Sorry for the sporadic posting. Hopefully I'll get back on routine next week, but I wanted to ahead and get my review up for Booksneeze, since I've had the book for a couple of weeks.
|Jungle Warfare: A Basic Field Manual for Christians in Sales
I've been kind of locked up on this book review, and that's why I've held it up for a week. So, this is going to be a slightly split-personality review. You'll see the split when it happens, trust me.
I took this book to review, not because I'm imminently qualified to comment on Christopher A. Cunningham's sales abilities, but rather to take a look at the Christian aspect of this work. I'm far from qualified to critique anyone's sales techniques on their own, because the time I tried to survive as a sales rep resulted in earnings of $0.00 in 5 weeks.
It was enough of an exposure, though, to see the jungle Cunningham is speaking of in this work. As with any other profession, there are legitimate questions of how to retain your Christian faith while sustaining yourself in the work. Cunningham provides some good insights and on-topic directions.
Moreover, I was extremely pleased that his stretches of illustration were from the World War II Jungle Warfare Manual, and not from Scripture. I have read a few sales books that claimed to be for Christians in sales that were full of Scripture out of context, twisted to support points that were only slightly related. This was a refreshing change from that, and makes the book a useful one.
As long as you tear out page 80. Or just the 2nd paragraph of Cunningham's writing. You see, this is my difficulty with this review and this book. There's 207 great pages, and 1 page that, probably unwittingly, denies the eternal nature of the Lord Jesus Christ. The rest of the book is well worth reading for the Christian in sales. It's worth reading by Christians in business, and it's worth reading for ministers, to remind us that the people in our congregations are dealing with these types of problems.
Then, there's this one sentence that throws the whole thing into doubt. Nowhere else do I see bad theology in this work. I don't see it on his blog or in his influences. I think it just slipped past him and his editor, and that it's something people looking for theological statements will catch, and many will overlook.

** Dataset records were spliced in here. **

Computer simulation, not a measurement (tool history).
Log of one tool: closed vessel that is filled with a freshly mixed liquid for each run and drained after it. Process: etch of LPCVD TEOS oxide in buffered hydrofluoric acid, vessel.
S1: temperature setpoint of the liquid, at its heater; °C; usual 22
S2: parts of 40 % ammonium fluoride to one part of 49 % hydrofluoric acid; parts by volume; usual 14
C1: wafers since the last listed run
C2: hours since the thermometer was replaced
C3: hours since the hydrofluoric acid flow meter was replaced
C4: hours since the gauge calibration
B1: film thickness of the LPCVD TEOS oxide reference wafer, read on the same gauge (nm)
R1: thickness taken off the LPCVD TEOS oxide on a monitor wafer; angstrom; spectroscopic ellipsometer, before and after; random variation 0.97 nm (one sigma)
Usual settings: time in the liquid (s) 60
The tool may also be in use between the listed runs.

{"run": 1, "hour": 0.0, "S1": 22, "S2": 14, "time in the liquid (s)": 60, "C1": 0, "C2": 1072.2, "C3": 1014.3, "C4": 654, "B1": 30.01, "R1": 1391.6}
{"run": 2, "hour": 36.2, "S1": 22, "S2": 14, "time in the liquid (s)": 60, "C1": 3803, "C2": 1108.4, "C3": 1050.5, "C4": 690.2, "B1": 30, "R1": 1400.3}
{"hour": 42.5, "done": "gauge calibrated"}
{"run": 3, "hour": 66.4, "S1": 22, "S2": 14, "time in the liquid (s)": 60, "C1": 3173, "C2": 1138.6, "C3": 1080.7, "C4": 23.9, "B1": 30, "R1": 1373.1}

As such, I'll say what I've said of other books: get your theology from the Bible. Build the foundation of your wisdom from the Bible, but seek Bible-following people to build on that foundation. As such, Cunningham, with Jungle Warfare, has provided a good piece for people in sales and business. Just skip that one page.
PS: Read Disclosures! to satisfy your need to know how I got this book for free.
Additional PS: As a happy Booksneezer, I'm curious if they've considered using electronic delivery, preferably via Kindle, for participants. It would save on shipping, although we'd lose the ability to giveaway/pass-on books.